According to research from the NPD Group, a retail analytics firm, customers drove a 30 percent year-over-year increase in the lawn and garden category in May and June. In late July, the ever-enterprising Martha Stewart introduced “Martha Knows Best” on HGTV, where she shows off the flora on her 153-acre New York property and answers questions from celebrities and plebeians about their nascent yard projects.
“People becoming closer to plants, by any means necessary, is our goal,” said Carlos Morera, a proprietor of Cactus Store. Mr. Morera, a longtime martial arts practitioner, sometimes goes straight from the mat to the garden, and a traditional gi tricked out with pockets for his implements seemed uniquely attuned to his needs.
“We were thinking that you hang your jacket up with all your tools in it, and it stays hung up in your garage or outside,” he said. “The fabric is so intensely durable that this thing could just live outside until you’re ready to garden”
The gardening gi has been an unexpected hit. Made from sturdy cotton (to deter cactus spines), the kimono-like top and matching pants have a combined 24 pockets and reinforcements at the knees, armpits and crotch. It cost $330 — if you were able to grab one before it sold out. John Mayer, on Instagram, called it “a lovely take on the stay-at-home uniform.”
Mr. Morera likes the subversive idea of taking a uniform made specifically for one activity — a gi for martial arts — and adapting it to another. That jiu-jitsu is an intensely physical and aggressive activity while gardening is introspective only adds to the garment’s idiosyncratic spirit.
Ms. Nichols, of Flora Animalia, likes that aprons hint at domesticity and, from a practical standpoint, are easily layered over a variety of outfits. The workwear items in her collection keep it grounded. In her mind she envisioned items that one could wear in the garden and then to the local farmer’s market without any fuss.

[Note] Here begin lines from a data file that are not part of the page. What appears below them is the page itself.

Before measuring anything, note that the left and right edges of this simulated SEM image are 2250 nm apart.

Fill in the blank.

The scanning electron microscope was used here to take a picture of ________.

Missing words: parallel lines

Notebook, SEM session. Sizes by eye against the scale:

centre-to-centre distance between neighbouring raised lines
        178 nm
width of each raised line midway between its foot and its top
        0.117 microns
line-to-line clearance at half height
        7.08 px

To help bring the collection to life, she recruited her friend, the director Matt Mahurin, to create a video look book in partnership with Mercy for Animals, an organization aimed at ending factory farming. A portion of all Flora Animalia purchases go to the group. As Ms. Nichols sees it, gardening is a way to demonstrate a more empathetic, sustainable way to participate in the food system.
Though she has been a designer for decades, Ms. Nichols sees Flora Animalia as a smaller, more focused endeavor. “I’d say it’s a distillation,” she said, gesturing to a rolling rack filled with sample garments. She spoke of the collection as gardeners do their flower bed. “I think of these as perennials,” she said. “And we’ll put some fall pieces on our website when it gets cold. I don’t want it cluttered.”